Shallow review of AI safety 2024

Gavin Leech

CompleteGrant

$20,860raised

Project summary

Last year I and a collaborator summarised every live project in AI safety, tried to understand their theories of change, listed outputs, personnel, and funding amounts, and wrote an editorial.

We talked to a couple dozen researchers to check our glosses and get their views. The post was well-received (100 karma on AF, which is very rare) and is e.g. a standard intro resource at 80k. We did it pro bono (or rather, failed to obtain retroactive funding).

We want to update the review for 2024: progress, shutdowns, trends, and our takes.

What are this project's goals? How will you achieve them?

The original goal was to help new researchers orient and know their options, to help everyone understand where things stand, and to help funders see quickly what has already been funded. Simply putting all links in one place was perhaps half of the value.

This iteration: same as above but incorporating last year's feedback and seeking to get sign-off from more than 50% of those covered. Also a professionalised version suitable for policy audiences.

$8K: bare bones update (80 hours). Skim everything, reuse the taxonomy and seek correction in the comments.

$13K: much more effort on verifying details and seeking out consensus, more editorial and synthesis

$17K: section on academic and outgroup efforts. Add a glossy formal report optimised for policy people.

How will this funding be used?

Wages.

Who is on your team? What's your track record on similar projects?

Gavin and Stag did last year's version. Stephen is the source of much of the (limited) descriptive statistics about the field.

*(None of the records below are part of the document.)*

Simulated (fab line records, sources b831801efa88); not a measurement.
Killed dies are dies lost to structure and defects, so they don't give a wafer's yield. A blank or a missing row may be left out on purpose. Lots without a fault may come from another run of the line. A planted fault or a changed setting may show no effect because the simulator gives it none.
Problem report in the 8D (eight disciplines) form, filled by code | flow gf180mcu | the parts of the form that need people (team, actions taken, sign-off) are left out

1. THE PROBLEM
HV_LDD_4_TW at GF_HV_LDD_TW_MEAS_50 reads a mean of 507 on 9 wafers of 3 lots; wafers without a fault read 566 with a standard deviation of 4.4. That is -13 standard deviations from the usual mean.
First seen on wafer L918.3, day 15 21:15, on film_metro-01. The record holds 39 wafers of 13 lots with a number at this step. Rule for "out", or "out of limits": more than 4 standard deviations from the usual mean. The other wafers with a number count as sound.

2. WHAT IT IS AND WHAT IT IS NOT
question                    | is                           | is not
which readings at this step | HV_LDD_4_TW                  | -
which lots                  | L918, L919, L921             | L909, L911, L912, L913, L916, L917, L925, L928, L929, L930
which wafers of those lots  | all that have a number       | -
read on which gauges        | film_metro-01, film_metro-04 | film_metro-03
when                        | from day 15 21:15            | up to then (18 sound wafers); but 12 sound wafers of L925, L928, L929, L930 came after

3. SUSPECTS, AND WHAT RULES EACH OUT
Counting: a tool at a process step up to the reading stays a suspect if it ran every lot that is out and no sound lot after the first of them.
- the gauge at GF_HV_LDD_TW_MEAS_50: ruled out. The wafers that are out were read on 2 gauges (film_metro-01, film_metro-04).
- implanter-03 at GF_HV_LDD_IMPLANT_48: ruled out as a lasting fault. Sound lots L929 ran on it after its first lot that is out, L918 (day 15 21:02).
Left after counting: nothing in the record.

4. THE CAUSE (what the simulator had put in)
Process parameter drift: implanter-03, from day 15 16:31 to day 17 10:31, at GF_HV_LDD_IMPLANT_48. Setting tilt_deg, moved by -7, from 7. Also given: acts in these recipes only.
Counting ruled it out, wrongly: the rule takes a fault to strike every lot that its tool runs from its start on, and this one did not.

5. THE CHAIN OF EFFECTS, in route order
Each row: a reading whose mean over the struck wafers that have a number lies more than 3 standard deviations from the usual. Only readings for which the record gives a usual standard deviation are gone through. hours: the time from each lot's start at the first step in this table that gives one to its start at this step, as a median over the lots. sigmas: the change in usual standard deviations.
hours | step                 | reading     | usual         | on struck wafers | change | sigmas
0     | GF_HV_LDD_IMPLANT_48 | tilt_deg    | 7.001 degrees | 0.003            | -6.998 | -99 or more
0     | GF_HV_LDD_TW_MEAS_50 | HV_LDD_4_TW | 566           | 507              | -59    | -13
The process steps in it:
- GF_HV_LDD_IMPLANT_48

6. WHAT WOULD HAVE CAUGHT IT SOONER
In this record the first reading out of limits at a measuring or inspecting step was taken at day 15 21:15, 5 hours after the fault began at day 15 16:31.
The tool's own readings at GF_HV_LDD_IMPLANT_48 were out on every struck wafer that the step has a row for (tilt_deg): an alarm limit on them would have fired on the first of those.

We ran this project last year, and it was well-received. Habryka: "I think overall this post did a pretty good job of a lot of different work happening in the field. I don't have a ton more to say, I just think posts like this should come out every few months, and the takes in this one overall seemed pretty good to me."

What are the most likely causes and outcomes if this project fails?

N/A

How much money have you raised in the last 12 months, and from where?

$0 so far.

Gavin Leech

9 months ago

Final report

Description of subprojects and results, including major changes from the original proposal

The post went up roughly on time (29th December) and was fairly well-received (though it garnered less karma than last year). Comments were good and only the Alex Altair entry required notable edits. This is evidence but not strong evidence that the current version is error-free.

Our conference scrape provided some academic work which I think is underappreciated on LW but less than I hoped.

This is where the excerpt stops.